2D Parallelism using Ray PyTorch

Last time we already covered https://huggingface.co/blog/huseinzol05/tensor-parallelism using PyTorch Distributed Elastic and little bit of Pipeline Parallelism, but did you know that you can combine Tensor Parallelism and Pipeline Parallelism in the same parallelism?

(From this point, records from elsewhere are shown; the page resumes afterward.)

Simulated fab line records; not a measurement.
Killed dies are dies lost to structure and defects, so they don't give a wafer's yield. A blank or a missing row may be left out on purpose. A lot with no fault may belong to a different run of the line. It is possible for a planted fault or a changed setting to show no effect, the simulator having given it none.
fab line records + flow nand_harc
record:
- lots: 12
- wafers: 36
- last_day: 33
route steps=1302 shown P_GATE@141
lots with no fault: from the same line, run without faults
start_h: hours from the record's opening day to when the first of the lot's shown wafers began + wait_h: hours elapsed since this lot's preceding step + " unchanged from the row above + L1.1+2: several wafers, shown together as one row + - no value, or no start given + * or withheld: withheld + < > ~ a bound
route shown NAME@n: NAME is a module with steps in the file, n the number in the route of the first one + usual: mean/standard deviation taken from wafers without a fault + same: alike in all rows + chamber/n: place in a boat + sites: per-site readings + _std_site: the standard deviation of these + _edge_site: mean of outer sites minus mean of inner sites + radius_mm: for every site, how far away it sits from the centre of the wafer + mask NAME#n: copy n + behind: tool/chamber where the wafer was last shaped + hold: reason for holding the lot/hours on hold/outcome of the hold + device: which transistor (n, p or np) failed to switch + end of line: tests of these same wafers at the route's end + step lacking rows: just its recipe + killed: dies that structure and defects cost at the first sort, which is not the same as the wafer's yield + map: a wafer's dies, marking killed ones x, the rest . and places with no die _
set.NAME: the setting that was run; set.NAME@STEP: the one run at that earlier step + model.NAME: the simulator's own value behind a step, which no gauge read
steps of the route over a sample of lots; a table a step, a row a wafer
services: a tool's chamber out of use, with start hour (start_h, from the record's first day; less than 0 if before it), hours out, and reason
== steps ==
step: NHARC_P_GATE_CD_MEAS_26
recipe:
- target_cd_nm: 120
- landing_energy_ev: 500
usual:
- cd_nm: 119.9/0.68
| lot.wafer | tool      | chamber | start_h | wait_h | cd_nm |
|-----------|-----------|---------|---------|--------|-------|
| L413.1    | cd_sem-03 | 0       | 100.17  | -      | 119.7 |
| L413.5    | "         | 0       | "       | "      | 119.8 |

Actually we have up to 4D! Tensor Parallelism + Pipeline Parallelism + Data Parallelism + Context Parallelism, TP + PP + DP + CP! Which is already done in,

1. Megalodon, https://github.com/XuezheMax/megalodon

2. Llama 3.1 training paper, https://ai.meta.com/research/publications/the-llama-3-herd-of-models/

But in this blog we only cover TP and PP. As we know, Tensor Parallelism split the weights either Row-Wise or Column-Wise to N GPUs and Pipeline Parallelism split hidden layers to N GPUs,

We can combine TP and PP to become a single parallelism, called 2D Parallelism. Assumed I have a deep learning model with 4 hidden layers, and each hidden layer has a linear layer, to make the model fit into 2D Parallelism,

1. GPU 0 take hidden layers 0-1, this is a PP for hidden layers 0-1, and GPU 0 TP with GPU 1 to shard the weights, this can be done using torch.distributed.new_group. This required 2 GPUs.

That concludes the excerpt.